With an attempt to roll back protections involving the principle of substantive due process, the court may not protect many fundamental rights from government interference, unless it is specifically enumerated.

This will likely open a wave of legal challenges to those rights.

Rights to contraception, gay marriage, and even interracial marriage will receive attacks as to the constitutionality of their protection from state and local governments who seek to score points with their “base.” And I can’t see this court protecting any of them with their attack upon substantive due process as a guiding principle. The individual is now at the mercy of the state as long as this current court is in session.

Others giddy from their apparent victory, having read the leaked draft, are ready to undo any particular law they don’t like, in the hopes of another sweeping ruling. A prominent pundit even wrote on social media that the Brown v. Board of Education of Topeka, Kansas would be next (Former ‘National Review’ Editor Calls for Supreme Court to Overturn Brown v. Board Next (msn.com)).

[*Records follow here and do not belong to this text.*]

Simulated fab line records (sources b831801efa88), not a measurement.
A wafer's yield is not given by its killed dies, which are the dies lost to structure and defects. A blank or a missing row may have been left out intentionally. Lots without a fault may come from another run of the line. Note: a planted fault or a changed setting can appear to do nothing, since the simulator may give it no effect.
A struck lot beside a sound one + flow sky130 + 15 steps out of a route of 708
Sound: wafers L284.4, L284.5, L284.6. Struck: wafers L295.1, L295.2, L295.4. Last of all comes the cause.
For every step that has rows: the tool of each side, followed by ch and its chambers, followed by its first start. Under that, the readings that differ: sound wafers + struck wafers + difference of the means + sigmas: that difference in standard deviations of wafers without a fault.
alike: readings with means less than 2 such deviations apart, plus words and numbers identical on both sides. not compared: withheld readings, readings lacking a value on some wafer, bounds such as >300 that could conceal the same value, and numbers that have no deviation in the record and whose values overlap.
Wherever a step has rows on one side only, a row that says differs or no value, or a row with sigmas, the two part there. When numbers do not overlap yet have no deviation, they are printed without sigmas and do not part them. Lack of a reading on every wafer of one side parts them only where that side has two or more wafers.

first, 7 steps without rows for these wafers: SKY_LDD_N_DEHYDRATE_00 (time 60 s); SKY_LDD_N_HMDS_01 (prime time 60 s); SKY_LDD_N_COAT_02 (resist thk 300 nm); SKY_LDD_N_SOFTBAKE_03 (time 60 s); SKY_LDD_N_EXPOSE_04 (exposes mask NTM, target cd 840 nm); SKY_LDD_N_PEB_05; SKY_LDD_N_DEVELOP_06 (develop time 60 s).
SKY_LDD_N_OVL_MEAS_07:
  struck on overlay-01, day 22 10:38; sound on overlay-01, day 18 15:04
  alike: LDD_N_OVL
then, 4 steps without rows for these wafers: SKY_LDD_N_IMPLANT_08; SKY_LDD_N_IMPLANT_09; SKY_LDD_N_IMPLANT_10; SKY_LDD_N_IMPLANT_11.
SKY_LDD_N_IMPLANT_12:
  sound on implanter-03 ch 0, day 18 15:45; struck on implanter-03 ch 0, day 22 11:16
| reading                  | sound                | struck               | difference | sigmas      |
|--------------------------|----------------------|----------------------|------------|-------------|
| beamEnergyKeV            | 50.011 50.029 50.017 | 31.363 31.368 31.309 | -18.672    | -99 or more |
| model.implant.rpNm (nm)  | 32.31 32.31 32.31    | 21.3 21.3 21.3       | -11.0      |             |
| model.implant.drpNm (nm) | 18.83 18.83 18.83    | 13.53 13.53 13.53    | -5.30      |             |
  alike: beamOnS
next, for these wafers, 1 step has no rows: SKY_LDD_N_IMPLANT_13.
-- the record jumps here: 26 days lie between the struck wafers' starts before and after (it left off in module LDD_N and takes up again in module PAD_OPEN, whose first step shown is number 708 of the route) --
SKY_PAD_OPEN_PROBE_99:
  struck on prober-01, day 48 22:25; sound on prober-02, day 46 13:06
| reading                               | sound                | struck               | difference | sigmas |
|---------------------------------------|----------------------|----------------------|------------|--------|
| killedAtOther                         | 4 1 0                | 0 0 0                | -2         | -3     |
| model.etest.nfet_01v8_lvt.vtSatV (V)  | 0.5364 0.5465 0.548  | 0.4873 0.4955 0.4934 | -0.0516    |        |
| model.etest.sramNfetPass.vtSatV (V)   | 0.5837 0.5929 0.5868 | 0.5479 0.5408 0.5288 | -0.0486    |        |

There are certainly those who pooh-pooh such claims, insisting it’s only abortion that will be ruled upon this way, and that states and courts won’t want challenge such freedoms. Then again, a U.S. Senator in confirmation hearings argued that interracial marriage should be left up to the states, though a number of them had once banned such unions. 

An Arizona Senate candidate is calling for overturning the case allowing contraception. They’re hardly the only types of these politicians, or the only freedoms facing assault. With a greater emphasis on primaries where one might distinguish himself or herself by calling for the most extreme policy, no one’s rights are safe, no matter what super-majorities of Americans support these freedoms.